By Sarina Trangle
City Board of Elections President Jose Miguel Araujo put his wife on the payroll so their family could get health insurance, but the move may not have been a benefit now that city attorneys are involved.
The city Conflicts of Interest Board announced last week it levied its maximum fine of $10,000 against Araujo, Queens’ Democratic BOE commissioner, and issued a $1,500 penalty against a Queens borough manager who also breached city law by hiring a relative.
Araujo admitted he employed his wife, Rita Araujo, as a temporary clerk in the Queens BOE office for more than 2 1/2 years in a signed disposition.
“I hired my wife so that she could obtain health insurance for our family under the city’s health benefits program,” the document read. “Rita was employed by the BOE from approximately Feb. 21, 2010 to Oct. 11, 2012, during which time she was enrolled in a city health benefits program.”
Araujo, who lives in East Elmhurst and works as an attorney at Renfroe, Driscoll & Foster, LLP, said he terminated his wife when his commissioner position was up for renewal and officials told him he needed a waiver to employ her, according to the disposition.
Araujo did not return calls for comment.
He was named Queens’ Democratic BOE commissioner in 2008 and reappointed twice. His fellow commissioners voted him president in July 2014.

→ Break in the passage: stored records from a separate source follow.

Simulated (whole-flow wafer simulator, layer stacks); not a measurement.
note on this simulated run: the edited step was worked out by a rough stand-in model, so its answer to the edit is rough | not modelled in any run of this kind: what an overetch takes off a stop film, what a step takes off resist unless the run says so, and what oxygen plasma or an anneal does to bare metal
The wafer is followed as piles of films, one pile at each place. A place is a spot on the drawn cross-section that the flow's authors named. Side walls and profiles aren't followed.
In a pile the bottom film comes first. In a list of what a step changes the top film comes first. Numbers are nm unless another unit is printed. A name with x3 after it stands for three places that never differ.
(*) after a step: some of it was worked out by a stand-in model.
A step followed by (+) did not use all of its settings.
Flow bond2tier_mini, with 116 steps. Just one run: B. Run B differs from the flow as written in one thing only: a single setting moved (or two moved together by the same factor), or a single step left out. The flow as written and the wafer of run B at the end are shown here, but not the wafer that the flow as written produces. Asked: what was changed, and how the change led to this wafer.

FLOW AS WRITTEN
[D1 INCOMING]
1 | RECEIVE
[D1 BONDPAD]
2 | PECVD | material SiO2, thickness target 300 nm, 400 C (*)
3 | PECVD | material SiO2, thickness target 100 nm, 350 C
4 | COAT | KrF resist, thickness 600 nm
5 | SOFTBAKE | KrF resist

Under state law, the two major political parties must be equally represented in the agency. Ten commissioners — one Democrat and one Republican from each borough — oversee the board. The City Council typically fills these leadership posts based on candidates suggested by the county Democratic and GOP parties.
Michael Reich, executive secretary of the Queens Democratic Party, did not return calls for comment.
Critics say the BOE’s bipartisan structure has fueled a culture of nepotism because commissioners have the authority to hire, promote and fire employees in their home borough.
After a city Department of Investigation report hypothesized patronage may be behind the BOE’s shortcomings and estimated 69 of its employees were related, The TimesLedger Newspapers reported both of Queens’ commissioners made questionable hires.
Besides his wife, Araujo employed his sister-in-law, Raquel Torres, according to sources and personnel documents obtained through a Freedom of Information Law request.
The GOP Commissioner, Michael Michel, approved the hiring and promotion of Joseph Cintron, who lives with Michel’s daughter and fathered a child with her, according to sources and personnel documents.
The city Board of Elections did not respond to a request for comment.
The Conflict of Interests Board also penalized Barbara Conacchio, chief clerk at the BOE’s Queens office, $1,500 for hiring her daughter, Amanda Conacchio.
The elder Conacchio, who started at the BOE in 1991, admitted she gave her daughter a temporary gig in 1992, when she was still in high school, and later oversaw her when she took a full-time, permanent clerk position at the Queens office, according to a signed disposition.
Amanda Conacchio was transferred to the general BOE office in February 2014.
Her mother could not be reached for comment.